New York Society Library

HAMMOND COLLECTION
The Castles of Athlin and Dunbayne (1796)
Ann Ward Radcliffe


NYSL: Castles of Athlin and Dunbayne

Ann Radcliffe perfected the Gothic school of terror. "In harrowing up the soul with imaginary horrors and making the flesh creep and the nerves thrill with fond hopes and fears," Hazlitt wrote, "she is unrivalled among her fair country-women."

Radcliffe's followers admired her poetic descriptions of scenery in countries she had never visited. Her novels awakened the romantic sensibilities of the age and charged language and landscape with new meaning. Keats tweaked Radcliffian attitudes when he wrote to a friend, "I'll tip you a Damosel Radcliffe. I'll cavern you and grotto you and waterfall you and immense-rock you and…solitude you." Byron quipped in a letter, "I am going out this evening in my Cloak and Gondola—here are two nice Mrs. Radcliffe words for you."

The Castles of Athlin and Dunbayne, a tale of two warring Highland clans, was Radcliffe's first novel. Sir Walter Scott wrote of it, "we can now trace some germs of that taste and talent for the wild, romantic and mysterious, which the authoress afterwards employed with such effect."

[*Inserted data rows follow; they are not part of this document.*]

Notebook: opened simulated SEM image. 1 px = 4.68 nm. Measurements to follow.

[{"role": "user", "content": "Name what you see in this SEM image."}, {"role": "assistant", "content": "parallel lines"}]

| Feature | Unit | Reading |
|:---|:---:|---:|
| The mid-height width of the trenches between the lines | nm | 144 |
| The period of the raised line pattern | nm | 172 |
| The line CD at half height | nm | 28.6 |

The Mysteries of Udolpho (1794) and The Italian (1797) firmly established Radcliffe as a major literary talent. She was, De Quincy put it, "the great enchantress of that generation." Then in 1800 at the peak of her powers she retired to the English countryside with her husband William. Rumor had it that she had gone mad. Suffering from ill health, she was writing poetry and taking carriage rides far from the London drawing rooms she disliked.

In 1883 a disappointed Christina Rossetti, after a visit to the British Museum, gave up plans to write about the reclusive Radcliffe. Although biographies have been published since, Radcliffe's legacy remains her novels, not her life.